Antarctic Sea Ice for November 2009 Higher Than 1979

Contrary to media reports Antarctic sea ice continues to expand. Ice totals for November 2009 are significantly higher than 1979 when measurements began. The main stream media concentrates on a couple of small areas of the Antarctic in order to scare you in to believing that Antarctica is melting, when in fact its gaining ice.

From the National Snow and Ice Data Center, University of Colorado

Since measurements began in 1979 antarctic sea ice has continued to expand, contrary to what the news media would have you believe. We bring this information to you month after month and still there is no sign of the main stream media picking up on the story. They continue to discuss the relatively small areas of the Western Antarctic Peninsula that are melting due to changes in ocean currents.

The article goes on to lambast the “main stream media” (sic), Al Gore and “certain segments” of the scientific community for perpetrating a hoax on the public. It bases what it says on a reputable source – the National Snow and Ice Data Center, University of Colorado (NSIDC). I thought perhaps I should check whether they agreed with the version of events described above.

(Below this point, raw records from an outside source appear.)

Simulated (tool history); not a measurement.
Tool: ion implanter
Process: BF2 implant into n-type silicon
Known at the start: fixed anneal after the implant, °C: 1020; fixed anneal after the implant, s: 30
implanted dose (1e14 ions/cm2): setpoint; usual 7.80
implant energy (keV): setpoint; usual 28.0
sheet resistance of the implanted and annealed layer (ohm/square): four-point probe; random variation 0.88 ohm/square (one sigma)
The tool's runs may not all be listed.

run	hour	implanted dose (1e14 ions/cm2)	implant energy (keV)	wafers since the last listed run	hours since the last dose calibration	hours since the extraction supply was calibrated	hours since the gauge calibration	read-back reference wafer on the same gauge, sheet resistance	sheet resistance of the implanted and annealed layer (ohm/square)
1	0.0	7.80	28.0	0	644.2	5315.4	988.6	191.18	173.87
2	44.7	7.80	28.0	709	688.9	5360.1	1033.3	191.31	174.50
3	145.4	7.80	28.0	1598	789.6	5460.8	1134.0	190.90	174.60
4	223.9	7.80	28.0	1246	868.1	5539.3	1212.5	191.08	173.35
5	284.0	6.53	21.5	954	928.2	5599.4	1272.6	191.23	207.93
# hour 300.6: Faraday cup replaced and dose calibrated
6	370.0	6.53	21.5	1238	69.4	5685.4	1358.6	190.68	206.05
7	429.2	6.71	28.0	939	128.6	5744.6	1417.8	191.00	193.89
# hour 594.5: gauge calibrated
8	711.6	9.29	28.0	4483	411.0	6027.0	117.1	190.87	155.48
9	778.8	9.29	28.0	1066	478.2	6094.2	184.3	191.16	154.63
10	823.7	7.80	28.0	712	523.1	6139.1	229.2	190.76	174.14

Looking at their website, however, revealed a rather different take on the matter. This is a complex subject, and the evidence is open to various interpretations – nevertheless, after reading what the NSIDC had to say, it became clear that the author of the original article had highlighted a few facts that appeared to support his viewpoint, and ignored a huge mass that didn’t (which is a bit ironic, considering that he was discussing icebergs… 🙂 )

Here, as briefly as I can make them, are a few quotes from the NSIDC that summarise their views. (I start with the Arctic rather than the Antarctic, for reasons that will become clear shortly).

Is Arctic sea ice really declining?

Yes, the data show that Arctic sea ice really is in a state of ongoing decline. The reason we know this is because satellites offer us a long-term record. As of September 2007, the September rate of sea ice decline since 1979 was approximately -10 percent per decade, or 72,000 square kilometers (28,000 square miles) per year.

Why don’t I hear much about Antarctic sea ice?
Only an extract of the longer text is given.